11.1.2.2 Creating Digests for Files

11.1.2.2  Creating Digests for Files

  We can obtain the message digest for a file. Sometimes this is the preferred thing to do where we store the message to be sent in a file and then process it. Otherwise, there are situations where we want to ensure that an important file is not tampered with from the time we create it to the time we use it.

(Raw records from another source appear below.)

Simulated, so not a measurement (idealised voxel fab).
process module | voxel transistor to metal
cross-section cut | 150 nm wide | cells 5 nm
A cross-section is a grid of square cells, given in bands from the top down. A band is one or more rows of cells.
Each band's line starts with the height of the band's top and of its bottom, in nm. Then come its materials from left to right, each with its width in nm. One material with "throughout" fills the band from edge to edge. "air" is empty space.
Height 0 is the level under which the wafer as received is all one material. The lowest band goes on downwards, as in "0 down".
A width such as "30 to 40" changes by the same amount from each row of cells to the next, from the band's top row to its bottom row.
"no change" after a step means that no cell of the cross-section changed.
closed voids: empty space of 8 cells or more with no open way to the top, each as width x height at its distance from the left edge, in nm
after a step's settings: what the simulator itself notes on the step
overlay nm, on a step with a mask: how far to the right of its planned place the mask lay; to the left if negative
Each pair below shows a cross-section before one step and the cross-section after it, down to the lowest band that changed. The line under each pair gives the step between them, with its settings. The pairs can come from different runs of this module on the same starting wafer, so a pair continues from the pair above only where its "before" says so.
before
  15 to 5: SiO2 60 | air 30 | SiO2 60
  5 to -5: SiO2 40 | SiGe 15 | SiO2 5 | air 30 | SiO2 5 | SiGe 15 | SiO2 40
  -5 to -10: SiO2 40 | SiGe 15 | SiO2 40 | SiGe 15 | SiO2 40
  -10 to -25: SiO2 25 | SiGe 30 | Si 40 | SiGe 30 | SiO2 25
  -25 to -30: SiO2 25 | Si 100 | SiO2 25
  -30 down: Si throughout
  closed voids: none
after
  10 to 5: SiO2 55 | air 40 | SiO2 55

The following program reads a text file line by line and then adds the lines to the context of an MD5 hash. Finally, it creates a message digest for the whole file’s content. It prints the digest in hexadecimal format for our benefit. It also stores the digest in binary form in a file that has the .digest extension. If the file we are digesting is called processes.tex, the digest file is called processes.tex.digest. The reason for storing the digest file is that later, if we try to use the same original file, we can check to see whether the file has been tampered with from its original condition. We can also give the file to someone else, and that person can verify whether the file is still in its unadulterated original form. For this to be successful, the digest has to be given to the second party as well. Also, the second party has to be told what digest algorithm was used. The program is given below.

 Program 11.2

#!/usr/bin/perl
#file md5File.pl

use strict;
use Digest::MD5;

my ($file, $context, $digest, $lineCount);

print "Give the name of a file to digest: ";
$file = ;
chomp $file;

$context = Digest::MD5 -> new ();

open IN, $file;
while (){
     $context -> add ($_);
     $lineCount++;
   }

print "Added $lineCount lines to the digest context\n";
$digest = $context -> digest ();
printf "The  digest is %s\n", unpack ("H*", $digest);

open OUT, ">$file.digest";
print OUT $digest;
close OUT;

The program starts a new MD5 context called $context. It reads the file line by line in a while loop. As each line is read, it is added to $context. We also print a line count just to see how many lines are there in the file being processed. The digest is written to a new file at the very bottom of the program. An interaction with this program is shown below.

 

Give the name of a file to digest: processes.tex

Added 3264 lines to the digest context

The  digest is 48a38bf059676b9f7644e64b25de08e9

 

Thus, the digest printed above in hexadecimal format corresponds to all of the 3264 lines of text in the file processes.tex.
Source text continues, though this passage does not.